The reason for this is that there was no statute governing such a thing. And the reason there was no statute governing such a thing is that Parliament โ€” by which is included the Crown โ€” had passed no such law. And if Parliament had not passed such a law, then there cannot have been one, because โ€” and here is the really important point โ€” it is Parliament, not the "Supreme" Court that makes law โ€” at least it was until 24th September 2019.

Charles Day, writing in the Spectator, put it like this:
"The 11 justices have taken it upon themselves to assume the power of Parliament and by common law, make a statute. That is a far bigger constitutional outrage than Boris sending parliament on holiday over conference season."
The second thing to say is that the matter was not something which a United Kingdom court had any right to intervene in, under the existing constitutional arrangements of this country. In intervening, as it did, the Supreme Court effectively changed those constitutional arrangements, and yet it did so without acknowledging that it had done so, nor setting out what authority it had to do so.

In the judgement on the same case in the High Court on 11th September, the three judges made the following point:
"On Wednesday 28 August 2019 at a Privy Council held at the Court at Balmoral Her Majesty ordered that Parliament should be prorogued from a date between 9 and 12 September until 14 October 2019. The order was made on the advice of the Prime Minister. These proceedings were started later the same day. The main issue we have to decide is whether the decision of the Prime Minister to seek the prorogation of Parliament is justiciable (is capable of challenge) in Her Majesty's courts or whether it is an exclusively political matter [my italics]."
In other words, the High Court judges were not so much interested in the minutiae of the case โ€” although of course they listened to the arguments from lawyers representing both Claimant (Gina Miller) and Defender (The Prime Minister) โ€” as they were in whether they had any right to be adjudicating on the case at all. Here is their conclusion:
"We concluded that the decision of the Prime Minister was not justiciable. It is not a matter for the courts. In formal terms we granted permission to apply for judicial review but dismissed the claim."
Their ruling was simply that they had no right to rule on the case. It is noteworthy that a court that has been around since 1875 simply declared that it had no right to pass judgement on what is a political (that is subject to constitutional conventions), rather than justiciable (subject to legal rules) case, whereas the "Supreme" Court, which has just this week celebrated its 10th birthday, ruled by 11-0 that Mr Johnson had acted unlawfully.

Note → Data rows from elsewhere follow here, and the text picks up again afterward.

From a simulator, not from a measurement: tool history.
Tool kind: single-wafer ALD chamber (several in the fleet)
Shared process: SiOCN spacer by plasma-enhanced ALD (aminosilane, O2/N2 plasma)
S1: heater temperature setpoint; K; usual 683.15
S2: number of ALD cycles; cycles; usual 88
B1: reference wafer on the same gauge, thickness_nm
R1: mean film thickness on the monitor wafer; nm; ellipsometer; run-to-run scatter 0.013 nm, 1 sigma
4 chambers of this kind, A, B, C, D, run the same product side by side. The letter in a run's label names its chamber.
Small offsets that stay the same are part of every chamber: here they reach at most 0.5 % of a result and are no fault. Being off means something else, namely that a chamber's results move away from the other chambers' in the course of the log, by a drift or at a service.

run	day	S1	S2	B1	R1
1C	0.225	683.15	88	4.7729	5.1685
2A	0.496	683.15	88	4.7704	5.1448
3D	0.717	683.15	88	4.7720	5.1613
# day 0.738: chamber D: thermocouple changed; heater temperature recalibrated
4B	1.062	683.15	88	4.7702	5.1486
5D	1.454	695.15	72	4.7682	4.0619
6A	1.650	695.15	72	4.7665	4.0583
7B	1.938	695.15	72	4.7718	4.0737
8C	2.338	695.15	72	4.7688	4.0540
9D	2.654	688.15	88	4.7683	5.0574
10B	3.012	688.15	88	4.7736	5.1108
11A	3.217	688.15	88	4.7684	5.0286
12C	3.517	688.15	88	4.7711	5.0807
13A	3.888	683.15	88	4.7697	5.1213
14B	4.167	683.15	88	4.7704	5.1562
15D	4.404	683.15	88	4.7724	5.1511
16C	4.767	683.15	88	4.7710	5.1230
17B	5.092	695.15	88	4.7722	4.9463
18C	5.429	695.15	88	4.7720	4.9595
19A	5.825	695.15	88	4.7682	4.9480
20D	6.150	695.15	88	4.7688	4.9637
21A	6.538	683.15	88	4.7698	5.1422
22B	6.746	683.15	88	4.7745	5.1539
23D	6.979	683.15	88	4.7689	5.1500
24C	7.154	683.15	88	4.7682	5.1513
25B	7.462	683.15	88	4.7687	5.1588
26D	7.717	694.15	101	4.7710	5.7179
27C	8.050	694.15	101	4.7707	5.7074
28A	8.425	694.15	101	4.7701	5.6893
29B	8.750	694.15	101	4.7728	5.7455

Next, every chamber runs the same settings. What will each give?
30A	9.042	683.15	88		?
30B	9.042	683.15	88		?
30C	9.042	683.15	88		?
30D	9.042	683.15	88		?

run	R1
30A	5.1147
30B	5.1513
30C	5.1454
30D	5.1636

Thirdly, it is crucial to understand how the High Court came to its decision, in order to see why the "Supreme" Court's decision was so utterly at odds with our constitutional settlement. The main part of the British Constitution to take note of in this regard is found in the 1689 Bill of Rights โ€” a document which entered into law in 1689, a year after the "Glorious Revolution", and which itself became part of the blueprint for the US Bill of Rights a century later. In particular, Article 9:
"Freedom of speech and debates or proceedings in Parliament ought not to be impeached or questioned in any court or place out of Parliament."
In other words, our constitutional settlement makes it clear that Parliament (which includes the Crown) is sovereign, and that no court in the land has any jurisdiction over its proceedings. Parliamentary affairs โ€” including decisions to prorogue โ€” are not, and cannot be, ruled upon by a court.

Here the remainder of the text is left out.